Description of the job
We're looking for a thoughtful and driven Senior Cloud Operations & Reliability Engineer to join our team. You're someone who's
naturally curious, notices when things aren't quite right, and takes initiative to investigate and improve them. You care deeply about
building reliable systems and understand the importance of working collaboratively and responsibly.
In this role, you'll be part of a team that values ownership, continuous learning, and a strong sense of purpose. You'll have the
autonomy to act when something needs fixing, and the judgment to know when to bring others in. If you're passionate about cloud
technologies, enjoy solving complex problems, and thrive in a supportive, high-trust environment—this could be the perfect fit.
Key Responsibilities
- Own and operate cloud infrastructure (EC2, ECS, Lambda, S3, etc.) with a focus on reliability and performance.

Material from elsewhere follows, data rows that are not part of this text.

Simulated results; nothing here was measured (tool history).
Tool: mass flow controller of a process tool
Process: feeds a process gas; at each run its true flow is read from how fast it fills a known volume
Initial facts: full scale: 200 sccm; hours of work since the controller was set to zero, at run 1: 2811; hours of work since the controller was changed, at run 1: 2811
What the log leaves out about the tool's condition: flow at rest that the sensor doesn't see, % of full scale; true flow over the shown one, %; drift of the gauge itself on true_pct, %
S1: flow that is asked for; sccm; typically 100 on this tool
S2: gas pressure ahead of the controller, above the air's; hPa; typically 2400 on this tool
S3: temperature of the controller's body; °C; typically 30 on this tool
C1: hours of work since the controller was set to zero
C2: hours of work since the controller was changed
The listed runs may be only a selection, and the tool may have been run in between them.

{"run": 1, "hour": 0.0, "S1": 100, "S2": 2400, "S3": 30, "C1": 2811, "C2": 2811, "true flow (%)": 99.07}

- Proactively monitor systems using Datadog and CloudWatch—if something looks off, you're already investigating.
- Automate deployments and infrastructure using AWS CDK, Terraform, and CloudFormation.
- Maintain centralised logging and observability to ensure no issue goes unnoticed.
- Drive security compliance and manage access controls with a strong sense of responsibility.
- Handle service requests and documentation with clarity and precision.
- Mentor junior engineers and provide technical leadership within the team.
- Collaborate with cross-functional teams to drive strategic initiatives and improvements.
- Contribute to architectural decisions and influence the evolution of our cloud infrastructure strategy.
- Participate in project based work and work off the Cloud team backlog.
- Participate in on-call roster for Cloud Operations team.
- Bachelor's degree in Computer Science, Information Technology, or a related field.
- 5+ years of experience in cloud operations, DevOps, or site reliability engineering.
- Proven experience with AWS services and cloud-native architectures.
- Excellent understanding of the SDLC.
- Deep experience with maintaining CI/CD pipelines and infrastructure automation.
- Strong understanding of Agile practices and incident management workflows.
Technology Stack
- Languages: Java, Golang, TypeScript, Python, Bash
- IaC Tools: AWS CDK, Terraform, CloudFormation
- DevOps & Monitoring: GitLab, Datadog, Apigee
- Cloud Platform: AWS
- Cloud Expertise: Deep knowledge of AWS services and cloud-native design patterns.
- Automation: Proficiency in scripting and infrastructure automation.
- Language: Excellent skills in at least one scripting language (Python/TypeScript).
- Monitoring & Observability: Extensive experience designing, implementing, and maintaining observability solutions using
Datadog, CloudWatch, and centralised logging platforms.
Security & Compliance: Deep understanding of IAM, KMS, WAF, and audit logging. - Collaboration: Strong communication and teamwork skills across technical and non-technical teams.
- Incident Management: Ability to lead and resolve high-impact incidents efficiently.
- Leadership: Proven ability to mentor and guide junior engineers.
- Proactive: You don't wait for instructions—you investigate, fix, and improve.
- Strategic: You think beyond the immediate fix and consider long-term impact and scalability.
- Curious: You're driven by a need to understand how things work and why they break.
- Responsible: You take initiative thoughtfully and know when to seek support.
- Collaborative: You work well across teams and communicate clearly under pressure.
- Detail-Oriented: You document, test, and validate your work to ensure long-term stability.
- Leader: You inspire and mentor your team, fostering a culture of continuous improvement.
- Available: You are able to be on-call.